Ever wonder why we do the things we do as marketers? How some of our most common practices became, well, so common? At first blush, it may seem marketing is changing and evolving at an alarming rate – just the sheer number of tools available to marketers has grown 2500 percent in just FIVE years according to Chief MarTech.
However, many of the same practices and ideologies that are rooted in our history as a profession from the turn of the 20th century have endured to this day. Antiquated thinking lives on, despite our incredible advancements. It may just be the skeptical millennial in me, but I can’t help but wonder why we continue to live by such, well, old-school thinking.

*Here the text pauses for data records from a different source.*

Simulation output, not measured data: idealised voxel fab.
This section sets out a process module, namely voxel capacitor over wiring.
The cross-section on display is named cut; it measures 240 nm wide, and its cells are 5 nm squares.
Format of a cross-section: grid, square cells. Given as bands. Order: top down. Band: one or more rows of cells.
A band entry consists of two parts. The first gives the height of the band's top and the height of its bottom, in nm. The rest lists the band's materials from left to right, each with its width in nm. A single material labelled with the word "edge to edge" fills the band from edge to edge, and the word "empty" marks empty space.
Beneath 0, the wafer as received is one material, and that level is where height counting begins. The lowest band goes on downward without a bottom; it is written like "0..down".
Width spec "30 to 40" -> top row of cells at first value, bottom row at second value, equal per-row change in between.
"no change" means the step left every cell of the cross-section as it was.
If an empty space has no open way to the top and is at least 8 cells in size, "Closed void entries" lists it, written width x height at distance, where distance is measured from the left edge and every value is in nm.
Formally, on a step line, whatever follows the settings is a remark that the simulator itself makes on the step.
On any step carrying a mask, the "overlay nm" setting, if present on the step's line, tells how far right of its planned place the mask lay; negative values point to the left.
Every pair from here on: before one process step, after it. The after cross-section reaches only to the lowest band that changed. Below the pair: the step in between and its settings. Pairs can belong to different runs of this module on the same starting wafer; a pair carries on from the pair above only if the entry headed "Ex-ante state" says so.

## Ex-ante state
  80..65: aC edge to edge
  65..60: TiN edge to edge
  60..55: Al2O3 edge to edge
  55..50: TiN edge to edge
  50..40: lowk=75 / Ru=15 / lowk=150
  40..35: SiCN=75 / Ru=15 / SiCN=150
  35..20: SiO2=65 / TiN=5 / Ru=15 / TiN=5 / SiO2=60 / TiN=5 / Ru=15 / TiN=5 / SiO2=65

In this edition of Perspectives of a Millennial CMO, I air some grievances about four particular habits that are in dire need of an inquisition.
1) The Way We Structure our Organizations
For example, the way in which we structure our organizations suits primarily the company itself – not the customer. With deeply siloed teams, rarely is there one central organism held accountable for ensuring a holistic customer experience. Our incentives are entirely stakeholder-driven, and often don’t account for the true satisfaction of our customers. The way we structure our marketing and product development as well reflects the old-school usage of mass segments often based often on generalizations and assumptions about buyers. This, again, is driven by convenience for the company, not the customer. A recent report by Marketo and The Economist predicts the role of marketing is evolving to Chief Customer Advocate – one that is responsible for defending the needs of customers throughout the organization as marketing itself becomes more strategic. I love that idea and this direction.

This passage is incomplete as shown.